Comment from anonymous on March 3, 2009 at 1:17PM EST

Too many debts..credit lines drying up and interest rates being raised by credit card issuers and homes losing value daily are forcing debtors to choose which debts get paid. It appears to me that the "other shoe", the credit card market, is the next to take a giant tumble. Too many debts...not enough money to pay them all!

Comment from paybill on March 3, 2009 at 1:31PM EST

Maybe a benefit of this economic downturn is that it may be easier to reverse this trend of declining fees from our Clients. This trend has been disturbing for awhile and it is time it stops. Postage goes up every year it seems, labor is more and more expensive, managing regulations, SAS 70, increasing costs have no end in sight except if emails or texting become common. It may be a pipe dream, but contingency fees must increase for our industry to be successful in this environment. We have to educate the Clients that this really is a win/win scenario.

Comment from Anonymous on March 3, 2009 at 7:58PM EST

I just hope the market doesn't put a massive damper on companies that employ small amounts of people. The companies that control their growth and collect well might pull through but I would think that the amount of good paper to collect on is slowly dwindling.

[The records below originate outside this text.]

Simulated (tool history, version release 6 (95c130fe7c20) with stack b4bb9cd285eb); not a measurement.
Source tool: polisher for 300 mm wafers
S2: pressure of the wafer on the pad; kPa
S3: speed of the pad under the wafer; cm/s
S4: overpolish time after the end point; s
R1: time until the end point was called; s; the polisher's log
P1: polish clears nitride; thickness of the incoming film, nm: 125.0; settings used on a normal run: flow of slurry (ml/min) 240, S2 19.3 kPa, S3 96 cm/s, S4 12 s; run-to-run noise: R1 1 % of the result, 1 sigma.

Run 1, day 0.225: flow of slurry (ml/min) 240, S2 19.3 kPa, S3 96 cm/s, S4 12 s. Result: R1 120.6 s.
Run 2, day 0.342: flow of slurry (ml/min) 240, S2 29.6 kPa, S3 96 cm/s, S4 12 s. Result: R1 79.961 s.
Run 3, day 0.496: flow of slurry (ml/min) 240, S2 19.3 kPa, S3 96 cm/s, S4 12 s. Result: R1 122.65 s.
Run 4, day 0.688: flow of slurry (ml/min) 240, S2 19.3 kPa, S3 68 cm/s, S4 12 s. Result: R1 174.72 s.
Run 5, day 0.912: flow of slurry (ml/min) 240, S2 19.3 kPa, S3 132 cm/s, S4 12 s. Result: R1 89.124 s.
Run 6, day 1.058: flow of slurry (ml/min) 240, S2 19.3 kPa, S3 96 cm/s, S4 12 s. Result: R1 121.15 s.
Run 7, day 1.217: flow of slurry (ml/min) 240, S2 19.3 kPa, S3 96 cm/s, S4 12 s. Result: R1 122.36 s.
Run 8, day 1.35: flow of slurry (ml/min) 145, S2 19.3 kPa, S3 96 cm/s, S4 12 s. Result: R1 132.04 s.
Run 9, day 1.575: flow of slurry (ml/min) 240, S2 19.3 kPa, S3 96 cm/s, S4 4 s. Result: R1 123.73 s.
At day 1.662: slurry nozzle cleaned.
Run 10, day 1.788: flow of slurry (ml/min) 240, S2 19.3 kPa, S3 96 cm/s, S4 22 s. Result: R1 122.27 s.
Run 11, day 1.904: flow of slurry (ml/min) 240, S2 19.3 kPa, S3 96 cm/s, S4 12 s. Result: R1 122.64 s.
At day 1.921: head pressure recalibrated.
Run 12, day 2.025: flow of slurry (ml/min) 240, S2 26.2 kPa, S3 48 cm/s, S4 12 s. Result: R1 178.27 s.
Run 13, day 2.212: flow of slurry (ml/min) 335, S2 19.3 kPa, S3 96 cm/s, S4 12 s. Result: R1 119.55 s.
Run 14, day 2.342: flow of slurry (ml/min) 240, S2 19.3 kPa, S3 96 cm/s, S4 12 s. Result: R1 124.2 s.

Comment from Anonymous on March 4, 2009 at 8:53AM EST

Are you guys kidding me. Must be people who bought all that worthless debt having it tough. We are flourishing again. Been at this 35 years. Have rode this roller coaster a few times now. The collection business is always good and sometimes better. These should be building what is soon to be the better. Our accounts assignments are up 25% and revenues are steady. You just have to learn how to adjust to the payment mode. If you have been living high on the hog you may be in for a bad year. But if you have just been putting along things should be just fine.

Comment from Uncl Lar on March 4, 2009 at 10:54AM EST

According to the latest report I reviewed yesterday, our firms placements are up over 35% from same period last year. It's too early to determine the liquidation rate, but we have been relatively consistent over the years. Bad times for some are great times for others. Hunker down and work smarter.